With the recent news about automated ‘driverless’ cars being trialled in London for the first time in July, VPI took to the streets of Greenwich and spoke to people to get a snapshot of the benefits and concerns surrounding autonomous vehicles.
Key Insights from our video market research were:
3 out of 4 thought they are better drivers than a computer, which concurred with recent national research – with a caveat that this will change over the years, as people drive less and less and therefore lose the skillset.
- They were concerned about who was liable if they crashed
- They were worried about the vulnerability of the technology and that it could be hacked
- They didn’t think the technology was ‘there’ yet
- It would improve safety longer term
- It will make cars accessible for disabled people
- There will be fewer incidences of drink driving and road rage
- It will enable them to have increased productivity whilst in a car
- It will allow for more flexibility to ‘share cars’ with a pool available to drivers, especially in cities
- It will be better for the environment with fewer emissions as they expected the cars to be electric or hybrid
Overall, we also found that everyone interviewed would take part in driverless car trials in the UK, similar to those that are taking place in Sweden next year. Alongside this, most thought the UK government’s investment of £100 million into research and development of autonomous vehicles was a positive thing and that they were prioritising something that could revolutionise the way we live our lives.

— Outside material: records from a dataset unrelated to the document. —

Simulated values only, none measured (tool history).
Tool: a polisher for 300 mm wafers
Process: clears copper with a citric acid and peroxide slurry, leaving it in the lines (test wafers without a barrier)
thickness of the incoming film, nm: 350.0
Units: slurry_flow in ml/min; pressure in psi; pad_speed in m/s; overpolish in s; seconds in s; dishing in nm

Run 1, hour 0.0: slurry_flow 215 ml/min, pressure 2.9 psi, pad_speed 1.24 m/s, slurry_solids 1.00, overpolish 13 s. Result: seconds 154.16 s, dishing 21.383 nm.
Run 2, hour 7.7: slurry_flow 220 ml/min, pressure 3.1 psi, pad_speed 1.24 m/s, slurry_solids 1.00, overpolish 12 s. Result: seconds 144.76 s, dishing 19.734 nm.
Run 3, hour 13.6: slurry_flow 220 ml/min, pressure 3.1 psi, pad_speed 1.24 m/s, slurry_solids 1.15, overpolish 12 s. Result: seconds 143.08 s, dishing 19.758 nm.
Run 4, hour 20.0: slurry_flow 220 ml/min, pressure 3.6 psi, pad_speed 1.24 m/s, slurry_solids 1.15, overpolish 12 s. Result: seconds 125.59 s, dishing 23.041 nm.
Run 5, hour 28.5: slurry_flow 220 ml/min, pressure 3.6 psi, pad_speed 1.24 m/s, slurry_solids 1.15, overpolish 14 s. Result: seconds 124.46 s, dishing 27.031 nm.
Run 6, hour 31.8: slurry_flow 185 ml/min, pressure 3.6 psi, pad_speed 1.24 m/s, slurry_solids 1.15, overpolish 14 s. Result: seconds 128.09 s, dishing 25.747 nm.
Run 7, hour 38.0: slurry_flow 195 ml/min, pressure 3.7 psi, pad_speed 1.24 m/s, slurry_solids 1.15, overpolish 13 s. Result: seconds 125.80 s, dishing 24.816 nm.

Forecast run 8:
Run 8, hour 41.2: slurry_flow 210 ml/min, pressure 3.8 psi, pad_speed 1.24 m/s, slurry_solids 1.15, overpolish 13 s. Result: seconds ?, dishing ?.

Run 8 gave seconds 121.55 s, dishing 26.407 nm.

The feeling wasn’t as positive towards driverless lorries, which are also being trialled in the UK, with the view to have 10 computer-controlled vehicles driving meters apart from one another, with a single lead ‘driver’ in the front lorry. Although the people we interviewed understood the logic in automating lorries and saw the benefits to distribution, there was a feeling that having a ‘lorry-train’ on the motorways would be intimidating and dangerous if something went wrong.
In conclusion, our research showed that people overall were positive about the idea of driverless cars, but feel more testing is needed at present.